Assessing the Health of your Succession Pipeline: How many of your General Managers are grown internally?
A key indicator of a healthy talent or leadership pipeline is the ability to promote General Managers from within the organisation. Having a consistent supply of senior managers who can take on the running of a business unit, division, region, country or function is critical to the sustainability of the business and the ability to effectively implement any meaningful growth or acquisition strategy. The success of organisations such as GE or SAB is testament to this, as they have consistently focused on building a pipeline of leaders. Leaders who are immersed in the organisational culture, buy in to the organisations purpose and have been exposed at multiple levels to different components and geographies within which the organisation operates.
One of the key challenges been experienced by many organisations expanding into Africa and the Middle East is the lack of this senior management capability to drive the execution of strategy. Capability that is built on at least 10 to 15 years of experience, and cannot be “learnt” in a classroom. It is the experience that brings confidence in making tough business decisions, managing people, and understanding the mechanics and challenges of execution because they have been part of doing it multiple times.

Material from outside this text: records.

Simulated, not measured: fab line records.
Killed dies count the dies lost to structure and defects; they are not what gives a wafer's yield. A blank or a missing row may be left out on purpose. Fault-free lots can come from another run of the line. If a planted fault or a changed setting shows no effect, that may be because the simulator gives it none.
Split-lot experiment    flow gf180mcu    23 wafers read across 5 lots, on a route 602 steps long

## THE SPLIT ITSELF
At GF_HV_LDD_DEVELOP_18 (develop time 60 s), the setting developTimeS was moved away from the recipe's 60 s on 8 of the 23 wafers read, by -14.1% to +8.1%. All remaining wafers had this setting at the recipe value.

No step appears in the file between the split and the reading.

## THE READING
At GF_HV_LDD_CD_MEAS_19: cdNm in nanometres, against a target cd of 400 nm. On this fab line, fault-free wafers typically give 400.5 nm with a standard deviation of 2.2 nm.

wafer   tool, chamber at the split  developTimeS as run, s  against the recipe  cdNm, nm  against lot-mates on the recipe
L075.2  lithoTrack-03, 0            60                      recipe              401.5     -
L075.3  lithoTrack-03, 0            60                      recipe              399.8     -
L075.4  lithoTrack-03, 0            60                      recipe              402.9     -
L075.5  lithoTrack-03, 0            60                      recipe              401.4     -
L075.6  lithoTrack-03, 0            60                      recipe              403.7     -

Critical to this is also the deep institutional knowledge that ensure lessons learnt are not diluted by new managers coming onboard, and repeated unnecessarily. Also linked to this is critical IP related to clients, processes and people that do not sit on any CRM system, or personnel record. So many managers that we engage will share the challenges they have in constantly having to bring new hires up to speed, and the opportunity cost in the amount of productive time this consumes.
Utilising this ability to promote General Management skills from within as a key element in assessing the organisations ability to grow a sustainable businesses and be ahead of their competition within the next 5 to 10 years one should ask the following:
How well does the organisation understand the future capability requirements of leaders and how are they nurturing them?
The skills to deliver on the new strategy do not necessarily sit in the current band of “leaders” very often the future talent sits 1 to 2 layers below. They are the individuals if not identified early will find themselves often frustrated and exit before they have realised the potential within the organisation. Also too often line managers hold onto their talent rather than encouraging or actively championing their career growth.
It is critical to have processes that identify this talent for the broader business, benchmark them against the future competence and then puts them into an active process of development. A process that is ongoing and not event based and links into internal processes and programs. Outsourced programs provide stimulus and exposure, but do not necessarily build internal champions that will drive your culture, vision and truly understand your business. A program that actively exposes them to different roles and components of the business, as well as helps them to understand their personal drivers and areas of development. A program that talks to building a core of engaged leaders that will drive your differentiated culture and way of doing business.
How much of a primary responsibility is it of senior line managers and not HR to ensure there is a pipeline of future leaders?
A key error is to make leadership development processes HR’s responsibility, this is fundamentally flawed. The new generation of strategic HR partners will adeptly put this critical lead indicator of future business performance firmly in the hands of their current leaders. Sustainable high performance organisations are run by leaders who invest time, budget and resources in developing their most strategic future asset “leaders”. This attitude in leaders is a primary litmus test for any analyst on how the organisation will perform going forward and whether one can truly believe in the espoused strategy vs. reality. One of the key questions equity investors ask is: “who the management team?” is, and if they are in it for the medium to long term, “what are we doing about the next generation of leaders?”
Also outsourcing leadership development is fundamentally flawed, because a primary engagement and retention lever is the individual’s direct manager. There is therefore no more critical role in the building of a pipeline than the individual’s direct manager investing time in supporting the growth of their next gen leaders. This does not mean that the line manager will not bring in professionals, or rely on HR to source or develop critical leadership skills. Also they will rely on these professionals to support them in developing their own ability to effectively support, coach and mentor their next generation.
Strong business leaders understand that a business without leaders is a business in trouble, and a business without a pipeline of leaders is a business that will be in trouble in the future.